“Avionics systems have a limited surface area to attack remotely purely by the nature of the architecture.” Kiley tells CSO. “Avionics systems do go through extensive review by both the manufacturer, industry and the FAA, but these reviews do not exclusively focus on security but are heavily focused on safety.”
Enhancing safety is why modern aircraft avionics systems are so heavily networked. But this trend has not kept pace with the need for enhanced cybersecurity, warns the Thales Group in a blog post. “The aviation industry has reaped the benefits of digitization over the past ten years, but this has also triggered new risks, including social and technical vulnerabilities that had never previously been addressed,” it said.
However, Sean Reilly, VP of air transport management and digital solutions at the ground-to-aircraft broadband service provider SmartSky Networks, disagrees with this negative assessment. “Security protocol on avionics is actually very, very stringent,” says Reilly. To bypass it, a hacker would need to understand the fundamentals of an ARINC 429 bus, which is basically an aircraft’s main data bus, plus insider knowledge of what’s actually inside “the software layer on top of that piece of avionics and be able to tie into” it, he explains. “It’s not just something you can go in and grab at the end of the day.”
Why inflight internet access could be a problem
Ask cybersecurity experts about known hacks of commercial aircraft, and chances are they’ll cite white hat hacker Chris Roberts. According to a 2015 article on Wired.com, “Chris Roberts, a security researcher with One World Labs, told the FBI agent during an interview in February that he had hacked the in-flight entertainment system, or IFE, on an airplane and overwrote code on the plane’s Thrust Management Computer while aboard the flight.”
An FBI affidavit filed by Special Agent Mark S. Hurley in support of the Bureau’s seizure of Roberts’ iPad, MacBook Pro, and various storage media stated that Roberts had hacked into various commercial aircraft’s IFE systems by opening up the seat electronic boxes under the seat and connecting his laptop to them using a CAT6 cable.

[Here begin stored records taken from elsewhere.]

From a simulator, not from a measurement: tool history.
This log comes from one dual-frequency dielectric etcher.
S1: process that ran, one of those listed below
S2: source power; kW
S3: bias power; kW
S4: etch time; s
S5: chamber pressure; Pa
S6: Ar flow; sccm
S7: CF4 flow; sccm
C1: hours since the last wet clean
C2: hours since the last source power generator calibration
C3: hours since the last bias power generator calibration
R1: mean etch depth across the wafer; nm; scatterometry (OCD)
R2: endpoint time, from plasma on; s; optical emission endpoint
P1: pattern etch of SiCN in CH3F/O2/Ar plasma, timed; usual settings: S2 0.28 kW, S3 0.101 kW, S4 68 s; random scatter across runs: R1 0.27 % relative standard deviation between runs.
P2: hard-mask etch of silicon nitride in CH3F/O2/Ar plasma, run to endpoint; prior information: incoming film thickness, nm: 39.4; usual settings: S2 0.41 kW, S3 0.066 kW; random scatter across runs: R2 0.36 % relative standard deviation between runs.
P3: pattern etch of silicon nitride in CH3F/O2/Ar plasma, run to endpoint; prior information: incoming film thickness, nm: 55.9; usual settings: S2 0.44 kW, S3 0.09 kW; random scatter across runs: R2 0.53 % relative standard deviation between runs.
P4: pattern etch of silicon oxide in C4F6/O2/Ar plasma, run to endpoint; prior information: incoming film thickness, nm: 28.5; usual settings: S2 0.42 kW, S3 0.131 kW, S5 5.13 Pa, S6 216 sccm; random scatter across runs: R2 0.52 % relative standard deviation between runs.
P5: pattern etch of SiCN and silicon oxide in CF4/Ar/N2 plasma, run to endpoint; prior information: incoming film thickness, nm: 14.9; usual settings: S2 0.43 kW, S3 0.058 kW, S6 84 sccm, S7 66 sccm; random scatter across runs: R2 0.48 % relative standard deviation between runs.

“He stated that he successfully commanded the system he had accessed to issue the ‘CLB’ or climb command,” said the FBI affidavit. “He stated that he thereby caused one of the airplane engines to climb resulting in a lateral or sideways moment of the plane.” In fairness to Roberts, the 15-20 IFE hacks he performed while flying on selected Airbus and Boeing aircraft between 2011 and 2014 were done “because he would like the vulnerabilities to be fixed,” the FBI affidavit says.